2012-02-16

Socionomics and the Information Revolution

In Alvin Toffler's The Third Wave, he predicts a growing lack of consensus in the Information Age, due to the emergence of instantaneous mass communication (I'm going from memory, having read the book about 15 years ago.). He predicts a fracturing of the market into smaller segments, be it specialized TV channels and magazines, to the formation of new communities. What's interesting about Toffler's predictions is how they line-up with socionomic predictions. Instead of creating larger communities, he predicted smaller ones. As social mood declines in the 2000s, this tendency will be magnified as people turn inwards. There been some push for new governments, reminiscent of the city-state period in European history. This is predicted by Toffler and other "futurists," but it is social mood that can deliver the big push when people become dissatisfied with their current government. Thus, the decline in social mood will also see an acceleration of the shift towards an information economy. What futurists were predicting in the 80s and 90s have already started to appear, but the transition will accelerate in the coming decade.

I've been thinking about Toffler's work and how it fits with current social mood for awhile and this post by Daniel Hannan brought it to mind again.

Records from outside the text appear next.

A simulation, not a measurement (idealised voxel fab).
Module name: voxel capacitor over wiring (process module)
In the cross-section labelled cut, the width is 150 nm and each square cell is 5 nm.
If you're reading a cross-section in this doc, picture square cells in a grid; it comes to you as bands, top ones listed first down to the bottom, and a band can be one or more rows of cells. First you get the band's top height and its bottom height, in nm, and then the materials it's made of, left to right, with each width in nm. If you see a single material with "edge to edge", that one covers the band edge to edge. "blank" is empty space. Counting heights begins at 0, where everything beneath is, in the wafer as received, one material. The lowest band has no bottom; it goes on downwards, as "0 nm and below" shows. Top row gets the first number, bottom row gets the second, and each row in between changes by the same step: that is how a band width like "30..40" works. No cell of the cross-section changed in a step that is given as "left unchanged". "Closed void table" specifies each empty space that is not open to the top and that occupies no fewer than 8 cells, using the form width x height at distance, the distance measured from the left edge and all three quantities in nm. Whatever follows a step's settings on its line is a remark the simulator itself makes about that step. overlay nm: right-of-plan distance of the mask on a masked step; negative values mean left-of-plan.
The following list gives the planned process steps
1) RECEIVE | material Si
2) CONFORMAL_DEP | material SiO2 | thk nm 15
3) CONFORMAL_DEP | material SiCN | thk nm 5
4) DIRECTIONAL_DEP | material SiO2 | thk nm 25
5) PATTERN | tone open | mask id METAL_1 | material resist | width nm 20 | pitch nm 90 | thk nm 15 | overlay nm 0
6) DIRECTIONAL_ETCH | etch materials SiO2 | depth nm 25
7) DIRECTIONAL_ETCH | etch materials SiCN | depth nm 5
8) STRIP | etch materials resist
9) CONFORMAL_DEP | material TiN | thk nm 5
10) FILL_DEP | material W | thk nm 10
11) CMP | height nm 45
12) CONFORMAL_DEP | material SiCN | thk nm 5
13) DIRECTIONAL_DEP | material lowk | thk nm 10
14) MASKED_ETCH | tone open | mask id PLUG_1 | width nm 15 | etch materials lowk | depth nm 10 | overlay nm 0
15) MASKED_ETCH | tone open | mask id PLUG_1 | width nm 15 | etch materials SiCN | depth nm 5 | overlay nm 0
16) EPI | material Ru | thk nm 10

Americans! Please stop calling us Europeans!
The change in attitude has happened over the past decade. As late as the first Bush presidency, most American opinion-formers, including most conservatives, vaguely favoured the idea of a united Europe. Federalism had worked on their side of the Atlantic, they would tell you, and Americans were fed up with being dragged into European wars. Nowadays, if you hear this sort of rot, you're almost certainly talking to a State Department official.

Why the new mood? In part, it's a delayed reaction to Europe's anti-yanquismo. The moment the Cold War was over, Euro-federalists started calling for Brussels to take on the hyper-power; but it wasn't until the second Iraq war that most Americans realised quite how intensely the Brussels élites disliked them. Nor is anti-Americanism confined to the Left. Last month, for example, the influential Christian Democrat who chairs the European Parliament's Foreign Affairs Committee, argued that the euro crisis was the result of a British-American plot.
We've seen Europe and the United States shift their opinions and we're likely to see further moves. This harkens back to the 19th Century, when the U.S. was dedicated to creating American culture and institutions apart from and/or in opposition to Europe. The creation of American football, for example, stems from a push for American sports.

He closes the piece with a look at England's cultural ties:
Britain is a common-law democracy, connected by outlook and sentiment to the wider community of English-speaking nations. We may be only 22 miles from Europe but, these days, distance hardly matters. Look at where our international telephone calls go: North America, the Caribbean, the Indian subcontinent, Australia, New Zealand. In an age of Twitter and cable television, geographical proximity is trumped by ties of language and law, habit and history, blood and speech. As a Europhile columnist recently lamented, the Internet has trapped us in the Anglosphere. Which, if you think about it, is another way of saying that our cultural élites no longer get to tell us who we are.